It is contended that the association issuing the 690 certificates in question was a different association from the original Stephenville Mutual Life Insurance Association. However, the name remained the same in the by-laws, and the new certificates merely dropped the word "Insurance" from the title of the association along with that provision indemnifying for the loss of one eye. There were other changes in the certificate, but they are not material to the disposition of this case. It will also be observed that the association, under said directorate and through its secretary, Robert L. Meek, in communicating with the plaintiff, assured him, by correspondence written upon, letterheads containing the names of the defendant directors, that the association had grown to the extent it would have to "spread out" to take care of its business. That the plaintiff's "class is full and running over," indicating clearly to the plaintiff that Class A to which he belonged had more than 1,000 members, that number only being necessary to enable the association to raise by assessment the maximum amount of his insurance in the event of the loss of an eye.

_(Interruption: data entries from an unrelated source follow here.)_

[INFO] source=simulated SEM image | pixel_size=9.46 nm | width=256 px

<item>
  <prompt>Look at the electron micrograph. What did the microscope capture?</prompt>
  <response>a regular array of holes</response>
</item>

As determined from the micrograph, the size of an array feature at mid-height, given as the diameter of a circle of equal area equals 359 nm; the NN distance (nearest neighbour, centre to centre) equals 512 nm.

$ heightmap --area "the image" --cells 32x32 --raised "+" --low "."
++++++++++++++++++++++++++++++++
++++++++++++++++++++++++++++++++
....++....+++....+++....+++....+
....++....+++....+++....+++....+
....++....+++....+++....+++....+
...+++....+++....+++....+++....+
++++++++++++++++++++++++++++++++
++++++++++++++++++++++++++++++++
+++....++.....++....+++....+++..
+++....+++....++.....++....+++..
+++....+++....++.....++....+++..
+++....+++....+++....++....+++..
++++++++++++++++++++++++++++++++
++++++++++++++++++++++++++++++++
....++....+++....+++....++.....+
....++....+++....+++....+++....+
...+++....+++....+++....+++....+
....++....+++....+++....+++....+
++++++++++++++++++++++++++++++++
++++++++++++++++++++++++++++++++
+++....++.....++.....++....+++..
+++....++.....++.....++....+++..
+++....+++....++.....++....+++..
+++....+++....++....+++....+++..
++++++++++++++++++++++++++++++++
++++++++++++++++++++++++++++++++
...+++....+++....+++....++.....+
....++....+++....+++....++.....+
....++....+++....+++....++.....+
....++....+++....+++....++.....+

We think the plaintiff's rights are not to be affected by the fact that the association and its directors, for reasons satisfactory to themselves, deemed it advisable to take in the 690 members, granting them exemption from assessment in the event of the loss of one eye only. Under paragraph 2 of the certificate held by the plaintiff, he agreed to pay an assessment of $1 as needed upon the disability of any member of the association, and it is clear (1) that under paragraph 3 of the certificate each member agreed to the stipulation therein "that his certificate shall only bind the association to pay the beneficiary the sum of $1 for each member in good standing at the time of the death of said member, not to exceed the sum of $1,000,00," and (2) that "should the said member become permanently disabled by the loss of one eye he shall receive the sum of fifty cents for each member in good standing at the time of such permanent disability, additional, not to exceed the sum of $500.00."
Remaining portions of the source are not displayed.